Burnett v. Thompson.
1. Where a party indebted to another, transfers to him notes and accounts equal to the amount of the indebtedness, upon an agreement, that if they could not be collected after “ making an effort to collect the same,” that then he would pay the amount uncollected; to entitle the creditor to recover of the original debtor, it is enough for him to shew that judgments were obtained on the notes and accounts, and executions thereupon issued returned “ no property found.” And although such proof may not establish tho fact of insolvency, yet it will not warrant the reversal of a judgment on error, to shew that the primary court instructed the jury, that “ it was prima facie evidence of insolvency.”
THE defendant in error declared against the plaintiff, in assumpsit, in the circuit court of Cherokee.
1. For goods, wares and merchandise, sold and delivered.

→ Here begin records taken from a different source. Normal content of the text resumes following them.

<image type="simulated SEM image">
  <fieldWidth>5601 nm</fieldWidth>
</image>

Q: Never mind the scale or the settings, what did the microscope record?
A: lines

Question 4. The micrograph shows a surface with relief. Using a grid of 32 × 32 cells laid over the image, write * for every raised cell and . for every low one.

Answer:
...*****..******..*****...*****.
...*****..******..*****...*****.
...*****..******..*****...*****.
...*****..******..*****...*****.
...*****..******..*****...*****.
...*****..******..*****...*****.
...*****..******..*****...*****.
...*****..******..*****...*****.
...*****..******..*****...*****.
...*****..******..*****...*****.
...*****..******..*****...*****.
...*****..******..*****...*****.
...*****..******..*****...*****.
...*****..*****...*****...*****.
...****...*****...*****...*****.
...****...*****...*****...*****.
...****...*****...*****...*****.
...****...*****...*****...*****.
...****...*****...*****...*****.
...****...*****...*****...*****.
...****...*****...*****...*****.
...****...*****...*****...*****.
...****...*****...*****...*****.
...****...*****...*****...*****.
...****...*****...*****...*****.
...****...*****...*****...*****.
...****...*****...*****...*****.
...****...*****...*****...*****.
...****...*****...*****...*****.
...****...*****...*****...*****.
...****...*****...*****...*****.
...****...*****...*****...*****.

2. That the defendant below being indebted to the plaintiff below, for goods, wares and merchandise, sold and delivered, transferred to him certain notes and accounts, amounting in the aggregate, to the sum of two hundred and sixty and thirty-three and one-third hundredths dollars, upon an agreement that if they could not be collected, after “making; an effort to collect the same,” then the defendant below, would pay the amount uncollected. The declaration alleges a failure to collect all but eighty-seven and eleven hundredths dollars, though all the notes and accounts had been sued to judgment, and executions issued thereupon, returned “no property found.”
The case was tried on the pleas of “ non assumpsit, payment, and set-off.” On the trial, we are informed by a bill of exceptions, that the judge instructed the jury, that the return of the executions, “ no property found,” was prima facie evidence of the fact of insolvency of the persons against whose estates such executions issued. The evidence disclosed in the bill is satisfactory to show that the allegation of the declaration on this point was sustained before the jury. A verdict and judgment was rendered against the defendant below, who now prosecutes a writ of error to revise the same, and insists that the judge of the circuit court, erred in his instructions to the jury.
Peck, for the plaintiff.
No counsel appeared for defendant.
[MAJORITY — COLLIER, C. J.]
COLLIER, C. J.
— The instructions of the judge of the circuit court to the jury, may not be correct, if regarded as the assertion of an abstract proposition, but when considered in connection with the contract of the parties, we think them entirely unobjectionable. The bill of exceptions does not inform us that the proof, at the trial, failed to establish the contract as alleged in the declaration, or that, on that point there was any controversy, we must then intend, that it was satisfactory. The plaintiff in error then, agreed to pay to the defendant the amount of the notes and accounts transferred to him, in the event that he could not collect the same, “ after making an effort” for that purpose. An effort to collect, clearly does not imply that all the means known to the law, shall be exhausted, before the contract to pay shall become absolute, or the defendant be authorized to demand payment of the plaintiff. The condition on which the plaintiff’s liability depends, is certainly well performed, if such means of collection, by the aid of legal process, have been resorted to, as are usual. The contract did not impose upon the defendant, the duty of prosecuting suits upon the notes and accounts transferred to him, to such an extent as to force the parties liable to their payment, to take the oath of insolvency.
True, the judge in his charge, asserts that the return of “no property found,” is prima facie evidence of insolvency. Whether this be so or not, it is unnecessary to inquire, since, as we have shown, that it is evidence that such an effort was made to collect the notes and accounts as the contract requires.
The instructions to the jury are substantially correct, and the judgment of the circuit court is affirmed.